Both tinfoil666 and Palomine make good points.
I have some suspicions about the driving factors behind some of this.
An impression I have is that society seems to equate that
notable curviness -- pulchritudinous beauty, based on the classic female form, part of the essence of physical femaleness -- is somehow damaging to the modern ideal of the intelligent, empowered and capable woman. Thus dangerous to hang out there as a meme of the ideal, in modern media and discourse.
However, I observe that one can certainly have a killer hourglass figure and still be intelligent, empowered and capable.
The other side of my impression is that that much female power in combination tends to strike fear in the hearts of that same demographic shared by those studio execs and other "captains of industry" - and thus tends to get suppressed on that account also.
I think this is one of the reasons why the persona of the intelligent, powerful And beautiful woman often gets relegated to the femme fatale - Danger, Will Robinson!! Or gets held up as a sacred cow to get harpooned (how's that for a mixed metaphor? I'm not implying manatees here...)

- case in point Sigourney Weaver in Working Girl. But the writers softened (hardened?) that one by endowing her character with a "bony ass". LOL
Heh, the Working Girl illustration even works on the other side of the coin - Melanie Griffith's character, unpolished, curvier and alluring, achieves her goals with sweat equity rather than raw intelligence - wins. This movie worries me a bit -it's supposed to be an anthem for female empowerment, but taken at the levels I'm talking here, it's motives seem a bit duplicitous. You could argue this more than one way...
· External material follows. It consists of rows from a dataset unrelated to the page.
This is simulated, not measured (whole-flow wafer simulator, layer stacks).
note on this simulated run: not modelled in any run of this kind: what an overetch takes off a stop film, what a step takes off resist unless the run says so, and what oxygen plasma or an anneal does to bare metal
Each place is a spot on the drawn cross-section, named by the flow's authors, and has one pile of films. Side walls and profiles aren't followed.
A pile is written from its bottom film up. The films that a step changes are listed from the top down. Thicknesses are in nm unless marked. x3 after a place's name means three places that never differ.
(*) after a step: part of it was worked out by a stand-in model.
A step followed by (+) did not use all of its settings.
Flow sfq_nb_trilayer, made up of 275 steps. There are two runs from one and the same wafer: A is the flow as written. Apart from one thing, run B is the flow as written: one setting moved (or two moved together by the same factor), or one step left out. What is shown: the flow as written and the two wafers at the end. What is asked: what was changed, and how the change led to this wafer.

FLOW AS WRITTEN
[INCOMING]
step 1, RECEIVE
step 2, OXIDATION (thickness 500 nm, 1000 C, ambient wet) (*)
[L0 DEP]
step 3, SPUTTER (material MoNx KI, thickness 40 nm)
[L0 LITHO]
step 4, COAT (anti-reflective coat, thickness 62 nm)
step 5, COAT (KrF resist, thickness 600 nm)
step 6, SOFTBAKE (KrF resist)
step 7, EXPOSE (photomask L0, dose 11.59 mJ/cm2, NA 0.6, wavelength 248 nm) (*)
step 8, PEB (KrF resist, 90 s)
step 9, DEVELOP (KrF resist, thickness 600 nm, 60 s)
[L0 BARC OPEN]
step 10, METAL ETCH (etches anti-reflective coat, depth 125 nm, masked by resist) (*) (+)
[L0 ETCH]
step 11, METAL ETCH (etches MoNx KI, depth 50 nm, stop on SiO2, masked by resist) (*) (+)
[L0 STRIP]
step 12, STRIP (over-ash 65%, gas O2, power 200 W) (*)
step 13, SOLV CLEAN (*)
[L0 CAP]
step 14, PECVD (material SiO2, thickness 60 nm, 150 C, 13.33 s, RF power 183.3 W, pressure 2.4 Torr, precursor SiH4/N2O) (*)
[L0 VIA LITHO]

Anyway, despite efforts in various fronts to promote gender enlightenment, in large proportion across today's cultures the modern male still prefers his sex objects to not be particularly intellectually challenging. It's much less stressful that way (can you say, Sarcasm?).
All this boils down to avoidance of some tricky sociological undercurrents. Mix this gunk up with marketing, and the scale of investment and expected returns on big media like movies and television, and you have many of the ingredients for today's media.
I hope to see lots of Emily Barry, notwithstanding. WITHOUT forced weight loss or reduction.